NEW YORK — Media company Time Warner Inc. said Wednesday that it expected a fourth-quarter charge of $25 billion to write down the value of its cable, publishing and AOL assets, leading to a loss for the year.
New York-based Time Warner said its results, particularly for its AOL and publishing assets' advertising operations, had been pressured by economic conditions that were more difficult than it initially anticipated.
Time Warner's cable television arm, Time Warner Cable Inc., will account for $15 billion of the charge, with the remaining $10 billion related to its publishing and AOL divisions, spokesman Edward Adler said, declining to give further specifics.

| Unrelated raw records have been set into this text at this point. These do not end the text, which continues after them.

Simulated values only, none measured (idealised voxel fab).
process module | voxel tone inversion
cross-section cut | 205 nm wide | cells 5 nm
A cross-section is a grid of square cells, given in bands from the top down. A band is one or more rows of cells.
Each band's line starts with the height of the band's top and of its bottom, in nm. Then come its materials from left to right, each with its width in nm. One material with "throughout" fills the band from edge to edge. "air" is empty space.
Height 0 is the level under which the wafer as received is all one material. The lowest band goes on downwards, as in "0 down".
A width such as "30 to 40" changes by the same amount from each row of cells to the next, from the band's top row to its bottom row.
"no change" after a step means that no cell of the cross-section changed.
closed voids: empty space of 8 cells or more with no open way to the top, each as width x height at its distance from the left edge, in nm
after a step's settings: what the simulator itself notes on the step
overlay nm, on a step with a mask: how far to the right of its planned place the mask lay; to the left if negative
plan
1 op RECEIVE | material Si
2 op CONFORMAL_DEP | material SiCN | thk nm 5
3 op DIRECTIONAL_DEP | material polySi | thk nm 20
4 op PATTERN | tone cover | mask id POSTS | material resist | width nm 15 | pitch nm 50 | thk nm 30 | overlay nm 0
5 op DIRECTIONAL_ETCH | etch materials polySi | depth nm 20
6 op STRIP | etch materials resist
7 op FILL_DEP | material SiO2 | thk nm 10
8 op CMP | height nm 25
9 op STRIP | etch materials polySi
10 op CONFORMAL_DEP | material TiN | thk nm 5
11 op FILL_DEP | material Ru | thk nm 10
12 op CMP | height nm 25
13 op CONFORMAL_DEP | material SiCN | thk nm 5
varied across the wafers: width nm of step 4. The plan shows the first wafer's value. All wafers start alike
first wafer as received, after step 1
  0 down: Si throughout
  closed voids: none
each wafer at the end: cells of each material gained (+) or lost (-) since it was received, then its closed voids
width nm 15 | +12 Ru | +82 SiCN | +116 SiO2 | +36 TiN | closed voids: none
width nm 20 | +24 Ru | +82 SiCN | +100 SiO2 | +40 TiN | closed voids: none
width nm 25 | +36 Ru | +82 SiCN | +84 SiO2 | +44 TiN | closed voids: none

The steep charge will lead to an operating loss for the fourth quarter. Time Warner also anticipates a full-year loss, down from a prior outlook for a profit of $1.04 to $1.07 a share.
Analysts polled by Thomson Reuters predict 2008 earnings of $1.08 a share. Analysts' estimates typically exclude one-time items.
Time Warner's stock dropped 69 cents, or 6.3%, to close at $10.29. The shares have ranged from $7 to $16.90 over the last year.
In addition to the $25-billion impairment charge, Time Warner Inc. anticipates a charge of about $280 million related to a December judgment against Turner Broadcasting System for the 2004 sale of its winter sports teams, and a $50-million to $60-million charge for a lease restructuring for space at New York's Time & Life Building held by Lehman Bros. Holdings Inc., which filed for Chapter 11 bankruptcy protection in September.
Time Warner, which also owns the CNN cable network and the Warner Bros. film studio, said it thought there were "strong grounds" to have the verdict in the Turner Broadcasting case set aside by the trial court or overturned during an appeal.
The company also expects it will boost reserves by about $40 million for possible credit losses related to some customers that have declared bankruptcy, including Circuit City Stores Inc. and Woolworths in Britain, Adler said.
Despite the hefty charges, analysts seemed relatively unfazed. Wunderlich Securities Inc.'s Martin Pyykkonen called the fourth-quarter charges substantial but noted that they were non-operating items.
Time Warner Cable is set to be spun off this year. It expects a noncash impairment charge of $15 billion on its cable franchise rights in the fourth quarter, resulting in a loss for 2008.